The burst strength of burst detection indicates the intensity of focus on a given field [57]. The cultural landscape has been the main topic since 2013, with focus subsequently diversifying to include “pattern” (strength: 6.57) and “mental health service” (strength: 5.03); these keywords’ strengths were above 5 and reflect the degree of their influence on CES research (Table 3). In terms of the keyword evolution process, “behavior” (2005–2011), “cultural diversity” (2005–2012) and “care” (2006-2014) were the active topics in 2005–2014. Keywords such as “mental health services” (2010-2013), “United States” (2010–2014), “choice” (2010–2014) and “willingness to pay” (2014–2016) indicate that these were the important issues in 2010-2016. Keywords such as “social value” (2016–2017), “demand” (2018–2019), “recreation” (2018–2019) and “Social media” (2019–2021) have become the focus of research in recent years (Table 3).

3.3. Systemic Review of CES Empirical Papers

3.3.1. Geographic Location of the Studies

The reviewed studies have a clear geographic focus on Europe and North America. As shown in Figure 4, China ranked first with 18 studies, and the number of publications here accounted for 10.1% of the total. The USA ranked second with 17 studies, accounting for 8.9%, and Germany was third with 8.4%. In addition, the UK, Italy, Europe, Spain, Chile, and Australia had more than six each, and fewer than five studies were conducted in the remaining countries. In some countries, only one study was conducted, which is not shown in Figure 4.
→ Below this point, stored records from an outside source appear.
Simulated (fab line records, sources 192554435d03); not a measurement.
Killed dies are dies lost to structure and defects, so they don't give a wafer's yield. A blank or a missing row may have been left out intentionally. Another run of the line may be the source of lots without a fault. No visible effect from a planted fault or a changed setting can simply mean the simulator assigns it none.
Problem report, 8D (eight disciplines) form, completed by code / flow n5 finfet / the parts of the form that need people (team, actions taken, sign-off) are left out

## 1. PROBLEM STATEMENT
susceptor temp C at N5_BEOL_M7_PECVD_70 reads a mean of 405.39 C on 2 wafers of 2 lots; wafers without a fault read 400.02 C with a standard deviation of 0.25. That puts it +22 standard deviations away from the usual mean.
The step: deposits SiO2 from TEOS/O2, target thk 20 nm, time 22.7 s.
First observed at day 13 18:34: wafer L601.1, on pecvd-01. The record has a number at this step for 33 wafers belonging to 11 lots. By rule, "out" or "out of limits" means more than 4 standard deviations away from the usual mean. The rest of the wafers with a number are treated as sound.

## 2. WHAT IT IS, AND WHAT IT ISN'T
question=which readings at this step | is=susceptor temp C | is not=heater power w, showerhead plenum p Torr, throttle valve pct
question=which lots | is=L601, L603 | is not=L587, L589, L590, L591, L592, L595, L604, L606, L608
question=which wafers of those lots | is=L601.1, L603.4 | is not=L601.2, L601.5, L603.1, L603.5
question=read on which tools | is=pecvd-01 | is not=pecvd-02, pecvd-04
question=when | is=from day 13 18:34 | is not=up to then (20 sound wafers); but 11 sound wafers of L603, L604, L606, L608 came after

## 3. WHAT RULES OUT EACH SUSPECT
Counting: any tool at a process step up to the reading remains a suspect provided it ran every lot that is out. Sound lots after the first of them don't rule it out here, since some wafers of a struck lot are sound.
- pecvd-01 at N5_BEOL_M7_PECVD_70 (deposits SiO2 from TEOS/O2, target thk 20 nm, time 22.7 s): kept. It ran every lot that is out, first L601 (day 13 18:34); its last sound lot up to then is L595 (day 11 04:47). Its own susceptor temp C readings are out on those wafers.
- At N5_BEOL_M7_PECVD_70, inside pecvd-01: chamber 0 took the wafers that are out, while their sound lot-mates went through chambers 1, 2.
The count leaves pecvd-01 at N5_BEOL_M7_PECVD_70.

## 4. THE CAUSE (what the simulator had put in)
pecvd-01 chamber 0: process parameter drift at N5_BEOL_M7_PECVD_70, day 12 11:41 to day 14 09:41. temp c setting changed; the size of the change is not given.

3.3.2. Research Object of the Studies

Many studies have focused on the CESs of cities, oceans, and forests. As shown in Figure 5, most studies concentrated on urban areas (16.8%); the second most common was a focus on marine and coastal areas (12.8%); the third most common was a focus on forests (11.7%). Of the 179 studies, 21 focused on regional and local areas. In addition, six studies mainly explored specific animals and plants, such as shellfish, sea trout, and trees.

3.3.3. CES Categories

The recreation and ecotourism services are the most used CES categories, with 109 empirical papers assessing the recreation and ecotourism services, which accounted for 60.9% of the reviewed studies, followed by aesthetic values, cultural heritage, and spiritual and religious values (87, 48.6%). Contrastingly, knowledge systems and cultural diversity were the least studied categories in the research field (Table 4).

3.3.4. Evaluation Methods

Twenty-four CES evaluation methods were used. As Figure 6 shows, of all the 179 empirical papers, most studies used questionnaires to evaluate CESs, which ranked first among all methods (34.1%), followed by evaluation models (28.5%), interview methods (18.4%), participatory mapping methods (15.6%), and the social media method (14.0%). The number of studies using quantitative calculation, focus groups, observation, expert-based methods, and contingent valuation accounted for 2.8% to 6.7%. The use of other methods ranged from 0.6% to 2.2% in all studies. Moreover, the majority (92%) used non-monetary methods (see Supplementary Materials for more details).

4. Discussion

4.1. The Characteristics of Keywords on General Papers

4.1.1. Static Characteristics of CES Research Keywords

We used VOSviewer 1.6.18 to analyze the co-occurrence network of keywords in CES research. It is found that “ecological services”, “management”, “perception”, “benefits”, “biodiversity” and “social-ecological systems” are the most discussed topics in the existing research, and each keyword has a certain relationship (Figure 3). There are seven clusters in Figure 3 and cluster 1 has “cultural ecosystem services” as the central keyword. As the largest cluster, cultural ecological services are closely related to cluster 2 (central keyword: ecosystem services), cluster 6 (central keyword: social–ecological systems), and cluster 7 (central keyword: benefits). On the one hand, this shows that cultural services as a branch of ecosystem service research are an important part of ecosystem services. In empirical research, some studies on cultural services are often related to ecological services, such as provisioning services and supporting services. On the other hand, cultural services connect to nature and human beings and are the non-material benefits that people obtain from the natural ecosystem. Cluster 3 has “management” as the core keyword. In this cluster, national parks, cultural landscapes, and other keywords are highly related to management. In practice, many researchers have provided many policy suggestions for the management of national parks and cultural landscapes through research on cultural services [29,58,59,60]. For example, Brown [58] used the participatory mapping method to investigate the value of Australian National Parks in land use and found that national parks have the potential to manage land use contradictions. Cluster 4 takes “biodiversity” as the core keyword, and stakeholders and cultural services are closely related to it. Biodiversity can provide richer cultural services for different stakeholders [61,62]. However, the protection of biodiversity requires the joint efforts of stakeholders [63]. The central keyword of cluster 5 is “perception”, which is closely related to cultural services. In the research of cultural services, the perception of social groups such as community residents and tourists are both hot topics [31,61]. Mapping the perception of cultural services of relevant groups is an effective way to understand the intangible benefits, which is conducive to the visualization of cultural services and provides a basis for the management of local landscapes [64].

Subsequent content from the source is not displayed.